Search code examples
logstash-groklogstash-configuration

Parsing two formats of log messages in LogStash


In a single log file, there are two formats of log messages. First as so:

Apr 22, 2017 2:00:14 AM org.activebpel.rt.util.AeLoggerFactory info
INFO:
======================================================
ActiveVOS 9.* version Full license.
Licensed for All application server(s), for 8 cpus,
License expiration date: Never.
======================================================

and second:

Apr 22, 2017 2:00:14 AM org.activebpel.rt.AeException logWarning
WARNING: The product license does not include Socrates.
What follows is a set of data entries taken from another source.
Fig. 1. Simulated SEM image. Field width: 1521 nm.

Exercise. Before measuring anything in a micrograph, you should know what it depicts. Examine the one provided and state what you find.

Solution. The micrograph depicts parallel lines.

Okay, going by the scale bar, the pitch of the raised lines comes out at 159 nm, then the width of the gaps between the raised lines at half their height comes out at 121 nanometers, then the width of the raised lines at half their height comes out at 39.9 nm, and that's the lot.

First line is same, but on the other lines, there can be (written in pseudo) :
loglevel: <msg>, or
loglevel:<newline><many of =><newline><multiple line msg><newline><many of =>

I have the following configuration:
Query:

%{TIMESTAMP_MW_ERR:timestamp} %{DATA:logger} %{GREEDYDATA:info}%{SPACE}%{LOGLEVEL:level}:(%{SPACE}%{GREEDYDATA:msg}|%{SPACE}=+(%{GREEDYDATA:msg}%{SPACE})*=+)

Grok patterns:

AMPM (am|AM|pm|PM|Am|Pm)
TIMESTAMP_MW_ERR %{MONTH} %{MONTHDAY}, %{YEAR} %{HOUR}:%{MINUTE}:%{SECOND} %{AMPM}

Multiline filter:

%{LOGLEVEL}|%{GREEDYDATA}|=+

The problem is that all messages are always identified with %{SPACE}%{GREEDYDATA:msg}, and so in second case return <many of => as msg, and never with %{SPACE}=+(%{GREEDYDATA:msg}%{SPACE})*=+, probably as first msg pattern contains the second.

How can I parse these two patterns of msg ?


Solution

  • I fixed it by following:
    Query:

    %{TIMESTAMP_MW_ERR:timestamp} %{DATA:logger} %{DATA:info}\s%{LOGLEVEL:level}:\s((=+\s%{GDS:msg}\s=+)|%{GDS:msg})
    

    Patterns:

    AMPM (am|AM|pm|PM|Am|Pm)
    TIMESTAMP_MW_ERR %{MONTH} %{MONTHDAY}, %{YEAR} %{HOUR}:%{MINUTE}:%{SECOND} %{AMPM}
    GDS (.|\s)*
    

    Multiline pattern:

    %{LOGLEVEL}|%{GREEDYDATA}
    

    Logs are correctly parsed.